The evening we arrived in Assisi, we walked through the streets, looking in the shop windows at the souvenirs and fabulous leather goods on display. Stopping in front of a pair of pink kitten heels, Jessica sighed dramatically . . . and I had a brainwave.
“Jess, if you promise not to complain at all the whole journey, I will buy you those shoes on our return.”
“Deal,” she replied instantly. (She had calculated from lira to pounds more quickly than I, and knew how expensive as well as how impractical the shoes were.)
The next day, in the pouring rain, as we trod wearily up yet another hill, I heard Jess muttering behind me. I turned round and snapped: “What was that, Jess?” “I’m thinking about my shoes, I’m thinking about my shoes. . .” She didn’t complain for the entire trip — and still has the shoes.
Taking children on pilgrimage is not simple, but, over the years, we have found it to be a wonderful way of spending time together, strengthening family bonds and giving us memories that still unite us even now, when nearly all of the children are adults.
Sally’s youngest, looking delighted to be setting off from AssisiCounterintuitively, the younger they are, the easier they are: our first trip was made when the youngest was nine months, and he had a marvellous time perched on my back, at head height with the rest of the gang, who fed him biscuits and sang him silly made-up songs.
Wishing to spare my young children the mixed sleeping arrangements and ad hoc approach to wearing clothes at night which are common at many hostels, we chose hotels rather than pilgrim accommodation. To save money, we all slept in one room, usually ending up on the floor, and ate picnics rather than go to restaurants; but this was not a hardship as it only added to the sense of adventure.
A PILGRIMAGE is not just a walk: there is a definite destination, which is recognised externally as such, and the sense of purpose which this gave our trips certainly made covering the miles in between much easier.

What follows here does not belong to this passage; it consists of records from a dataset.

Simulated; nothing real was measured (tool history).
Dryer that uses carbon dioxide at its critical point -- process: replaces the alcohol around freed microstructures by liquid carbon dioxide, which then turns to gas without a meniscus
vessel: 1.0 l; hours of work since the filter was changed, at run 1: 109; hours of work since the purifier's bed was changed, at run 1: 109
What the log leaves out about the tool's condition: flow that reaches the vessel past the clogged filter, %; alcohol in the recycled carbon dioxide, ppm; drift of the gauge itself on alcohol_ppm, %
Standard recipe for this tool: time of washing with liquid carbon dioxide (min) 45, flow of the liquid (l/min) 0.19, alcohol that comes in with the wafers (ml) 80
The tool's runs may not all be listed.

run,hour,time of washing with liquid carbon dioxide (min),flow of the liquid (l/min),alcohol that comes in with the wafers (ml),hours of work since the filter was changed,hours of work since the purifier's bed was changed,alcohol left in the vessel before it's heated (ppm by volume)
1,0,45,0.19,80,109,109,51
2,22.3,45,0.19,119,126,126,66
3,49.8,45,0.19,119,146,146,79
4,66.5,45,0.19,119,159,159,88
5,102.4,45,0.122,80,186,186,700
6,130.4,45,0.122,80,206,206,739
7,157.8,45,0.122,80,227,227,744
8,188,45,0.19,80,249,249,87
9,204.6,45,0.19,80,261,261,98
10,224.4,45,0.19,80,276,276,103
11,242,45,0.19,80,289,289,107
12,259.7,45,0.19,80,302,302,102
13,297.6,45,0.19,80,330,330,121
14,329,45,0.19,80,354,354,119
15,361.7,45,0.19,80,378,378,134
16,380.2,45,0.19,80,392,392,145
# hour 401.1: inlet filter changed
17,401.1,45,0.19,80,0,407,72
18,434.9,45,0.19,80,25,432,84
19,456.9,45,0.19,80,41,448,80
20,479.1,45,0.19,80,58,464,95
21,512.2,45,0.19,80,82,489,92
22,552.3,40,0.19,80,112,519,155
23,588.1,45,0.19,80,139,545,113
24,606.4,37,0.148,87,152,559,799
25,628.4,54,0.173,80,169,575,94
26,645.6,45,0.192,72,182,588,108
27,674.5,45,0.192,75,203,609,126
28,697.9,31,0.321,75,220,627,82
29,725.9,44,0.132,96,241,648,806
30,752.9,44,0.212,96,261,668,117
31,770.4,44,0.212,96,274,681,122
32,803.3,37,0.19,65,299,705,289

The pilgrimage aspect can be informed by ensuring that the story of the trail is told: that modern pilgrims are reminded that the route they are taking is one that has been in use for many hundreds of years by many thousands of people, all seeking to deepen their relationship with God.
If churches and holy sites are open to visit along the way, these can be helpful in reinforcing the primary purpose of a pilgrim journey: to grow in depth and understanding in our relationship with God, and to offer love and service to our neighbour by enabling and supporting their journey.
It can, indeed, seem as if a pilgrimage is just a huge adventure, especially for children. That’s fine; very often, for adults as well as children, the spiritual wisdom emerges after the journey is over, when thinking over the events and the experiences during times of quiet and reflection. These may not become apparent for years, but the seed will have been sown, and the fruit will appear.
There are some hard but useful life lessons to be learnt by young pilgrims, however, not the least of which is that sometimes there is no way out but through. Pilgrim routes can be flooded, precipitous, wet, hot, overgrown, or crowded; however challenging, once begun, they must be completed — but the sense of achievement and increase in self-confidence is valuable indeed.
Pilgrimage is an all-age event, and one that takes place on terms of equality: the oldest and the youngest can help with the navigating, choose the conversation topics, argue over choice of food, and try to under-stand the dialect of local shopkeepers.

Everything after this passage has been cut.